Thursday, 29 September 2011

Affordances continued

My last post talked about affordances and how the activities we do bring us opportunities.

The act of cooking for me affords communication.  Relationships and roles are built within my family by collaboration for example “what shall we eat this week?; appreciation (verbal or non verbal) for feeding them; and instruction and conveyance of knowledge when my children are helping me in the kitchen.  My very presence in the kitchen often affords communication with my family because the kitchen is the heart of our home and we are always in it or passing through it.  

According to de Lore and Brooke-White (2000), in any home, the kitchen is often the place where friends and family’s where the food and the drink are, but kitchens are seldom just refuelling stations. Conversations, gossip humour and ideas flow freely in the relaxed atmosphere of the kitchen.
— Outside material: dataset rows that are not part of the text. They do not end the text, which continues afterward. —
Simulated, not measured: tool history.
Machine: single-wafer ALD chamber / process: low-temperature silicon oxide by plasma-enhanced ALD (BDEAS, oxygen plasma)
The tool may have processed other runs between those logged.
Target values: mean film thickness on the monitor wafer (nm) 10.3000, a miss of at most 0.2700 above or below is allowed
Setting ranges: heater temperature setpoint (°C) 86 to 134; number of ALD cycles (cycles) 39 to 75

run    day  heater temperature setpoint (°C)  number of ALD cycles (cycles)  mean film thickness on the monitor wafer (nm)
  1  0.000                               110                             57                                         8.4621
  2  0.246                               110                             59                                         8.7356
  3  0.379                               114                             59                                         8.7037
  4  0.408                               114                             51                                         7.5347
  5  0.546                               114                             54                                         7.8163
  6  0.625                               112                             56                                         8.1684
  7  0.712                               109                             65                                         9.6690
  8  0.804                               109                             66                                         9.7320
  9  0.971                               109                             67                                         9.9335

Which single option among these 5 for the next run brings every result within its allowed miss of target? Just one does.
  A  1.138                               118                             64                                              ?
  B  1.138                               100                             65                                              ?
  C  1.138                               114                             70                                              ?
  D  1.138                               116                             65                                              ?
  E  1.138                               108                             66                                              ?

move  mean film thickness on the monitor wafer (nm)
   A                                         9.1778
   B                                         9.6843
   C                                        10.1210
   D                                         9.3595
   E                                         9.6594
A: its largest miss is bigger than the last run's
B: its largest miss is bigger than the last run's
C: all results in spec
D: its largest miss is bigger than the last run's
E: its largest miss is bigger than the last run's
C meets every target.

Connections refer to what the activity leads to us doing.  For example Visser (1992), whilst talking about finding and supplying ourselves with food continued: “Next we buy it, carry it home...Then we prepare it, clean it, skin, chop, cook, and dish it up.  Now comes the climax of all our efforts, the easiest part: eating it” (p. ?).

Cooking does afford the obvious of preparation and eating but there is more to connections than that. Through cooking I have the opportunity to care for my family and take responsibility for their well-being.  Cooking also give me the opportunity to spend more time with my friends for example when the neighbours kids were playing at our house on the weekend, I started cooking dinner and they and their parents ended up staying which led to a few glasses of wine and fun for the children. 

These examples illustrate that often cooking is not just cooking for me..there are many things that branch from cooking  that bring about the opportunity for other activities.


de Lore,  C. & Brook-White, J. (2000).  Every kitchen tells a story.  New Zealand: HarperCollins Publishers.

Visser, M. (1992).  The rituals of dinner.  London, England: The Penguin Group.